I read Kate DiCamillo’s Three Rancheros series out of order. I read Louisiana’s Way Home a few years back and just finished Raymie Nightingale yesterday afternoon. You can read them out of sequence, but it helps a little to know what happened in Raymie’s world first.
Because of this order of reading, I think Louisiana’s story was stronger. Maybe it was because I was introduced to her first, or maybe because I have heard Raymie’s story before: the father leaves his family for another woman. Mom is depressed and girl will do whatever she can to get him back home. Even learn to twirl a baton and join a local beauty pageant so when she wins, he will see her picture in the newspaper and realize how wonderful she is and come home. She hopes, wishes and of course, finds friends while learning about the crazy world and all the crazy colorful people in it.
The setting is June 1975 but could have easily been set today. This piece of information is lost. If DiCamillo was going to set the story (at the time) 30 years ago, maybe something from that time should be acknowledged? The country was “coming of age” as Raymie is. If you know this fact, the theme is not lost, but what 8 to 12-year-old knows this?
With all that said, it is a sweet, classically DiCamillo story. There is nothing wrong with this book. (Though one Goodreads reviewer did say that the pageant and baton twirling might not be relatable to her students.) It is a quick read for an adult and a real story of life and friendship with all the things kids want to do (rescue dead cats; sabotage pageants; run away; have a crazy granny).

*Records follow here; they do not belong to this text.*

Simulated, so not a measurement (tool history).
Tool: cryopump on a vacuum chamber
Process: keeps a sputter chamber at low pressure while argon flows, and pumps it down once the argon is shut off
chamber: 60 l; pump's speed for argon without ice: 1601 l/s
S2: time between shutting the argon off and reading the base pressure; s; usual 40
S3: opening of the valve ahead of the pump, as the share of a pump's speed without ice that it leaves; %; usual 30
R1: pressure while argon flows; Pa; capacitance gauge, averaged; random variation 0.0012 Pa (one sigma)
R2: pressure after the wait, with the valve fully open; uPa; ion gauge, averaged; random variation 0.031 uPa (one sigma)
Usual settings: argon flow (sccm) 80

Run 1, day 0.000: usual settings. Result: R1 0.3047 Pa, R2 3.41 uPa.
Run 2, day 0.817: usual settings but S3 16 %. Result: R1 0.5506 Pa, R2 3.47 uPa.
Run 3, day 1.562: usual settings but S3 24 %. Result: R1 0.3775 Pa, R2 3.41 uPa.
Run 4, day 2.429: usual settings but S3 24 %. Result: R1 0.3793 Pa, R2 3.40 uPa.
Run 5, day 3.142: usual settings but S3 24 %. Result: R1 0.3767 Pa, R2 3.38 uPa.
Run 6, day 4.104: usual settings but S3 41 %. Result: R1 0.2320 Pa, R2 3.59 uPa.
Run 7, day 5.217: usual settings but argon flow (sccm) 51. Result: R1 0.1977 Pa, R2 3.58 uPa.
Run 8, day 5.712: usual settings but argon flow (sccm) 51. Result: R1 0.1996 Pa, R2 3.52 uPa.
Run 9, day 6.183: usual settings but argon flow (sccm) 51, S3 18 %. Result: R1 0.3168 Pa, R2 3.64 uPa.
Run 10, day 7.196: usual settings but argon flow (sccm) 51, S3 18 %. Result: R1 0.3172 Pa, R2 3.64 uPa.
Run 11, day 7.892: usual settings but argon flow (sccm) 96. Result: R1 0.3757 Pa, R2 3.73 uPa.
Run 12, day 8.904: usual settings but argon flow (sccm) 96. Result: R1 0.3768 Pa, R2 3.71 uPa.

I do think I need to reread Louisiana’s story, as I do not remember her being the way she is in Raymie’s story. And because of that, for me this became Louisiana’s story and Raymie just narrates it. Therefore, Beverly (the third Ranchero of the trio) and her book, Beverly, Right Here, is going to be an interesting conclusion.
To sum it up, if you have read James Howe’s The Misfits, Addie on the Inside and Totally Joe you have read an edgier Three Rancheros. (And I say that with only having read the synopsis of Beverly’s story, which seems to have a similar theme to Joe’s.)